Boris Johnson has been prime minister for a few months now and the Brussels machine has had time to get to know him a bit.

When Mr Johnson took office, diplomats and officials seemed genuinely willing to give the new prime minister a chance. There was a real move away fromf the increasingly hardline “no negotiations” rhetoric that characterised the preceding few months.

While the new official stance of being open to talks has survived – and officials are heading back and forth with regularity – the goodwill has not.

The EU has not been impressed with the proposals – if you could call them that – that have come from London. The UK has dragged its feet on suggesting anything concrete and only come up with “concepts”, which diplomats say resemble the early thinking of Theresa May. There is a sense in the EU capital that the new team in Downing Street is having to re-learn the lessons Mr Johnson’s predecessors took years to learn.

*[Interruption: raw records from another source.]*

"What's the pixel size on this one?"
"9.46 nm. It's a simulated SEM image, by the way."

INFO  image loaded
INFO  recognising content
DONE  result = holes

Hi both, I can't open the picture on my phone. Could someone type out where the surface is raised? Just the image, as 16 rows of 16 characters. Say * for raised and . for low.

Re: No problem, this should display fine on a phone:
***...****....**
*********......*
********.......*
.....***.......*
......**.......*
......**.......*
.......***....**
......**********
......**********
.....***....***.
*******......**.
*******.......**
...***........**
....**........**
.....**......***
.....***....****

The increasing fever-pitch rhetoric in Westminster has not gone unnoticed in Brussels either. While Theresa May made few compromises for anyone other than the right wing of her party, she at least presented herself as doing so. Mr Johnson’s approach, focused as it is on winning back Brexit Party voters for an election, does not bother with such window-dressing.

This month’s antics with prorogation have also made some diplomats privately question whether the UK is on the way to becoming a failed state. While the European Commission kept a low profile on the issue, it also did not go unnoticed.

Against the backdrop, Wednesday’s rhetoric of “surrender” coming from the prime minister provoked an unusually quick and forthright reaction from the commission. Julian King, the UK’s own commissioner, suggested that such “crass” talk would lead directly to violence on Britain’s streets. He was not talking out of line: when asked the next day about it all at a press briefing, a commission spokesperson delivered a sermon on “respect”.

One constant refrain from observers in Brussels is that Westminster doesn’t seem to appreciate that the EU side watches the news and can see what is happening. They do not like what they see.